Dwelling

Dwelling

I'm Terrible at Chess.

Why I Keep Playing

Carter Davis Johnson's avatar
Carter Davis Johnson
Nov 14, 2025
∙ Paid

I love chess. It has a deep history, tracing back over a millennia to the games of Chaturanga in India and Shatranj in Persia. It’s elegant. It has drama and scandal and intrigue and a colorful cast of grandmasters. Even with the tremendous fields of machine learning, the game is beautifully analog. There is something deeply human about two people squaring off, facing down the same mathematical explosion of possibilities, bringing order into something chaotic, speculating and guessing and testing and counter-testing. There is sacrifice. There is cost-evaluation and trading. There’s just plain-ole-gut-instinct. It’s blistering fast and painfully slow. I love nearly everything about chess.

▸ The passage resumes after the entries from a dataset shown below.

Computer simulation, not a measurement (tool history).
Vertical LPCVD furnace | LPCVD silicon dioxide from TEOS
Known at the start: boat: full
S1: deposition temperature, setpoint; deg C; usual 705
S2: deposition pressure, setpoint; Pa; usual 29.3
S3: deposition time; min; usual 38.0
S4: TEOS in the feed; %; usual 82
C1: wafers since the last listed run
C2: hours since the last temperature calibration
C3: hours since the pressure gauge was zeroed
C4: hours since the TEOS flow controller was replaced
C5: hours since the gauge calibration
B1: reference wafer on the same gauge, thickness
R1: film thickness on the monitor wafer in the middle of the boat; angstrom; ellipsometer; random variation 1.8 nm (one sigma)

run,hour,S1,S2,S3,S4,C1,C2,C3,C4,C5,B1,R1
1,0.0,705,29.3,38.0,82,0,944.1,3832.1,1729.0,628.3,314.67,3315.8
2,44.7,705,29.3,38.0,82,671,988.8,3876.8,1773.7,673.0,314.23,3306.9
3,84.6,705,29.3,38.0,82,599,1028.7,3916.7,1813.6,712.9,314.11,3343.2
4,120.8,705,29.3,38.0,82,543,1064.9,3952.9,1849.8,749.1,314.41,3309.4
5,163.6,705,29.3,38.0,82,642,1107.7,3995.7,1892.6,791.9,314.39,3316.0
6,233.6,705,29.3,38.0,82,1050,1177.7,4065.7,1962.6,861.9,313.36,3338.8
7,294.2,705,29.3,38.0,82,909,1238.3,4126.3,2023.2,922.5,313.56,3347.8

However, there’s one problem: I’m terrible at chess.

You need to believe me. I have absolutely no natural talent whatsoever. I am extremely bad, though it’s not for a lack of effort. I was in chess club in middle school. I’ve read books on chess. I’ve watched lectures from Gary Kasparov. I’ve gone down the YouTube rabbit hole, watching countless Magnus Carlson and GothamChess videos. I watched players explain and breakdown positions. There have been several times in my life that I’ve really really really tried to get better at chess. But each time, I start an inevitable losing streak and my efforts fizzle out like a can of seltzer water that’s been open all day. I don’t —in short—have a “knack” for chess.

But here’s the rub.

My chess hero, José Capablanca, who encouragingly said, “You will have to lose hundreds of games before becoming a good player”

I think chess is a good thing. And I think that I would be a better person if I played chess. Or, to put in a different way, the Carter-who-I-want-to-be can play chess with skills sufficient to enjoy the game’s finer points (which include, but are not limited to, occasionally winning).